Naturally, as you do, I thought back to the Star Trek parody "Galaxy Quest". The single best scene in the movie is this:
https://youtu.be/4hxNVxtl82o
This scene stands out from the rest of the movie because of its utter sincerity. That is the point: the same character has been saying the same line insincerely for many years and is completely sick of it, but he recognises that in this particular situation it is the best thing he could possibly say: "You shall be avenged."
In the concentration camp scenario, if I imagine myself on either side of the fence, I really think that would help. "We can't save you, but we will avenge you." Yeah. That rings good.
And I find this easily generalizes into situations where there isn't a human perpetrator to be punished. The project of eradicating Malaria just feels more viscerally awesome when I frame it as the spiteful, relishing, merciless, victorious extermination of the terrible monster that has, by some estimates, killed around 10% of all humans who have ever lived.

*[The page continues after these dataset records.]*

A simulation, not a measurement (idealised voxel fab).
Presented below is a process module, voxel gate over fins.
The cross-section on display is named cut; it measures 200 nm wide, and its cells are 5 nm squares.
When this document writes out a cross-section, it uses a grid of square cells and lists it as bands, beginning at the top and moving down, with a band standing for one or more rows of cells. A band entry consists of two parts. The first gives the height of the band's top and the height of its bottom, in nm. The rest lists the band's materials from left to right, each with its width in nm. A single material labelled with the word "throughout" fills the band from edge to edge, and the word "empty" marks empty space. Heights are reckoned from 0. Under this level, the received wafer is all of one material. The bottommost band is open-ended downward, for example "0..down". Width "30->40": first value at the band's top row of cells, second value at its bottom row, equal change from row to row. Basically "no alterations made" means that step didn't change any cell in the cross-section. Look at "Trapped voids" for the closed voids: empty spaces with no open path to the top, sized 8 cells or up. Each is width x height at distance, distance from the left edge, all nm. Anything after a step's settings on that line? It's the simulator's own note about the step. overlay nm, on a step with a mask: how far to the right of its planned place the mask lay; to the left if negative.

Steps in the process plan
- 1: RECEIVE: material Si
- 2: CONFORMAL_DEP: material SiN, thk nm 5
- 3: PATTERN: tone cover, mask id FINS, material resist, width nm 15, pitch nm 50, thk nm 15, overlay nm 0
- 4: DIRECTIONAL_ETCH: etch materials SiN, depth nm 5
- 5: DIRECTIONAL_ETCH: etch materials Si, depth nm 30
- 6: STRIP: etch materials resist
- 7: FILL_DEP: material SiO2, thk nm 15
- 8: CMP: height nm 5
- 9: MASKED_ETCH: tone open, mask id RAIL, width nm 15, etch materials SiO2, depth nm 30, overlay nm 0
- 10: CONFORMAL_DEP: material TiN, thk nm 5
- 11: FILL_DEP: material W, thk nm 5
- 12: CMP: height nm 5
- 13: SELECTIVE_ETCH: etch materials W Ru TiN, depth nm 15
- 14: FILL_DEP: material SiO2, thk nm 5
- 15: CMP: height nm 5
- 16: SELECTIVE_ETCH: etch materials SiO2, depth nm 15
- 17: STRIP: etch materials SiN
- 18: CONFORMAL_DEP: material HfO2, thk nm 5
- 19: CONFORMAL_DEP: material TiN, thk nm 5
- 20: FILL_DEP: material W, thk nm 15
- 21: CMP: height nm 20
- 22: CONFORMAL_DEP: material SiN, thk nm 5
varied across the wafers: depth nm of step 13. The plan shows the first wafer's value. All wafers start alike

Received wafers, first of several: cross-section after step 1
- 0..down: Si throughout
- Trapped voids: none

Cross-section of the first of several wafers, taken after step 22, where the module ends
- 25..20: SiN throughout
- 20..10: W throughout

And it works for small things just as well. I paid too much for an item? I avenge the lost money by buying more carefully next time - and I find I actually do remember to do it next time. I lost time because of a scheduling mistake? I avenge it by scheduling better - and my scheduling improves faster than it used to. And so on.
REASONS THIS MIGHT WORK FOR YOU TOO Now even if you believe this is true for me, you might still think I'm just a particularly vengeful person and I've discovered and integrated that part of myself so I'm feeling more complete and this explains everything about me while not saying anything about you because you're not a naturally vengeful person. I will now attempt to convince you that you too are, and should be, vengeful.
First of all, my aforementioned friend says this works for him too. That's two out of two people who have been familiar with this idea.
You're a primate, and primates are vengeful. In fact one of the things that distinguishes humans from other primates is that we avenge more - we punish not just violators of norms, but also individuals who fail to punish violators of norms.
Vengeance is more or less taboo in polite society. This taboo was installed for good reasons, because our biases can easily lead vengeance into Cycles of Revenge, where the punishment gets punished recursively. This has slowed the development of, and destroyed, many human societies. But still, it is another taboo and it makes it hard to think about the matter clearly like all taboos do. So if like me, you didn't think about utilizing human vengefulness for good, this may very well have been because of the taboo, not because of a rational weighing of the pros and cons. Apart from the Cycle of Revenge thing, which is huge of course, I am currently unaware of any cons.
An endorsement of revenge is not automatically also an endorsement of violence. Statements like "the best vengeance is to live a great life" do not include a call to violence, but they very much do harness vengefulness.
It is, however, an endorsement of aggression, of acting aggressively. Looking for drawbacks, we might point out aggression raises blood pressure and cortisol, and too much of either isn't healthy. On the other hand, too little aggression is probably not healthy either - it is a hallmark of depression. I know many more people who suffer from lack of motivation than people who suffer from too much motivation - and for these people, vengeance is a form of motivation worth exploiting.